UN Chief Asks China to Help Ease Nuclear Impasse in North Korea

China may decide it needs US trade more than ties to Pyongyang

UN Secretary-General Boutros Boutros-Ghali arrived in China yesterday to pressure Beijing to broker an end to the standoff over North Korea's alleged nuclear-weapons program.

In a meeting with the secretary-general, Chinese Premier Li Peng said he opposed using sanctions to force North Korea to accept inspections of its nuclear sites, preferring dialogue instead.

Western analysts, who consider China the key to North Korea's economic future, suggest Beijing could be persuaded to intervene and help strike a compromise in the stalemate over inspections of North Korea's nuclear sites in exchange for a softer American tone when Washington debates renewing Chinese trading privileges in June.

Mr. Boutros-Ghali's visit to Beijing follows a stop last week in North Korea where both sides described talks as ``warm and cordial.'' The Pyongyang regime, however, said that UN mediation of US-North Korean talks, offered by the secretary-general, was not needed, according to North Korea's official Korea Central News Agency.

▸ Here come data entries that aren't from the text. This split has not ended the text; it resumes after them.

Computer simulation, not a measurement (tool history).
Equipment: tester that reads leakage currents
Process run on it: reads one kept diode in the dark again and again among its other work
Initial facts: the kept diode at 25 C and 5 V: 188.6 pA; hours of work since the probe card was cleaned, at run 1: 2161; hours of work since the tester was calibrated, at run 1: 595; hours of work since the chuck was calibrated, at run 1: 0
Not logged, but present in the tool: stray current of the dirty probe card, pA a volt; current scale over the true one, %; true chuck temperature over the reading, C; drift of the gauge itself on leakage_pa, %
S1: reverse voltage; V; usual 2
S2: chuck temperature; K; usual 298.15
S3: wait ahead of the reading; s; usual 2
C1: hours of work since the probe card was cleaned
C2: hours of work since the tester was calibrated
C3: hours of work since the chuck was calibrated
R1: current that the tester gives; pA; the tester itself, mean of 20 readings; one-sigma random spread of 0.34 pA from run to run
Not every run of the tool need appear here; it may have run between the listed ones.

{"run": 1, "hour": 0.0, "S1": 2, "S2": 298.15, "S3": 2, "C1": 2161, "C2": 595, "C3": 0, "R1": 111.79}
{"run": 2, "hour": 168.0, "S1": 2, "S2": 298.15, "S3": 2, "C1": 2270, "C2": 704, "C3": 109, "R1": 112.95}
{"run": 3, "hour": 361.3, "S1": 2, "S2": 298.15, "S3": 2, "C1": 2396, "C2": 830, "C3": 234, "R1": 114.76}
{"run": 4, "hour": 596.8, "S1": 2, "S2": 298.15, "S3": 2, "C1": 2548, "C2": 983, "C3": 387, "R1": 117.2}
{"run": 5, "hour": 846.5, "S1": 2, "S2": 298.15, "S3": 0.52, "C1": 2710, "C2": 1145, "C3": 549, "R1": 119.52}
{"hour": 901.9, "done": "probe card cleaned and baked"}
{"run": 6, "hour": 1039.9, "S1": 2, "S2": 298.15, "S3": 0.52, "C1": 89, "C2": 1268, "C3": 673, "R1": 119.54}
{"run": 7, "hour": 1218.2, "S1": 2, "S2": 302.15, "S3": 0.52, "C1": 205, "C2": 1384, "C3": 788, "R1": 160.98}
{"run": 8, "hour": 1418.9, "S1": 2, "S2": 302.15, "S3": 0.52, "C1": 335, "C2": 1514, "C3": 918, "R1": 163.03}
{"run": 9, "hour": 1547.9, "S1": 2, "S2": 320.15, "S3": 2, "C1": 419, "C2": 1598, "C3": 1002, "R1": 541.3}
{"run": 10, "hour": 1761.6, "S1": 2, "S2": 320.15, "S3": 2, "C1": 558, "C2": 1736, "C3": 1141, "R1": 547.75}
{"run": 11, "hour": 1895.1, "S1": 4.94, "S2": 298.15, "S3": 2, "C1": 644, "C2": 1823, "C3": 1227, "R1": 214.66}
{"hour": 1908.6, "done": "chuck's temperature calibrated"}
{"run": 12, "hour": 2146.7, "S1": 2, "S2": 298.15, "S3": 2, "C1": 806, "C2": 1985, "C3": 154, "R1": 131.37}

Instead, North Korean negotiators criticized the UN as a belligerent participant in the truce that ended the 1950-53 war on the Korean peninsula, UN sources said.

North Korean President Kim Il Sung told the secretary-general that ``positive signs'' already were appearing in the talks over allowing inspections to military-related nuclear facilities. Western diplomats suggest that Pyongyang may be easing its resistance to opening all nuclear sites to UN review.

Last March, North Korea announced that it was withdrawing from the Nuclear Non-Proliferation Treaty because it refused the International Atomic Energy Agency (IAEA) access to two sites suspected of being nuclear material processing facilities. The United States has been pushing the UN to impose sanctions on North Korea's devastated economy to force compliance with IAEA demands.

The Korean news agency quoted Boutros-Ghali as urging that the nuclear issue, as well as the reunification of North and South Korea, be resolved through negotiations. China, North Korea's longtime ally, has been pushing countries on the UN Security Council to ease their confrontation with Pyongyang. Beijing has hinted it would veto a UN resolution imposing a trade embargo on the country.

Last month, when the UN General Assembly passed a resolution urging North Korea to ``cooperate fully'' with the IAEA, China abstained, signaling support for its prot, which has in the past acted as an intermediary in China's arms export trade.

Western diplomats say the issue of trade sanctions poses a major dilemma for Chinese foreign policy. Beijing is worried about being seen as abandoning North Korea which, like China, is one of the few remaining Communist regimes.

But China also does not want to take on the other four permanent members of the Security Council by opposing a sanctions vote. Such a stance would tarnish its hard-won international recognition since the days of isolation following the 1989 suppression of pro-democracy protests.

Vetoing an embargo would also put at risk Beijing's market-style economic development and endanger improved relations with Japan, South Korea, and Taiwan, which might consider expanding their own nuclear programs if North Korea crossed the nuclear weapons threshold.

``China could be forced into taking a stance it has struggled for months to avoid,'' says a Western diplomat in Beijing.

Some Western analysts suggest the crisis could end with a compromise involving China's most-favored-nation trade status. Last June, President Clinton agreed to extend China's trading privileges on the condition that it improves its policies on human rights and arms control and openness in investment and trade.

By certifying that China has made progress in resolving these US concerns, Mr. Clinton might win Chinese acquiescence in not vetoing a UN embargo imposed on North Korea. That stance would signal an about-face for Beijing, which for years has kept the struggling North Korean economy afloat with oil exports and food. Since normalizing ties with South Korea last year, China has phased down its economic role in sustaining Pyongyang.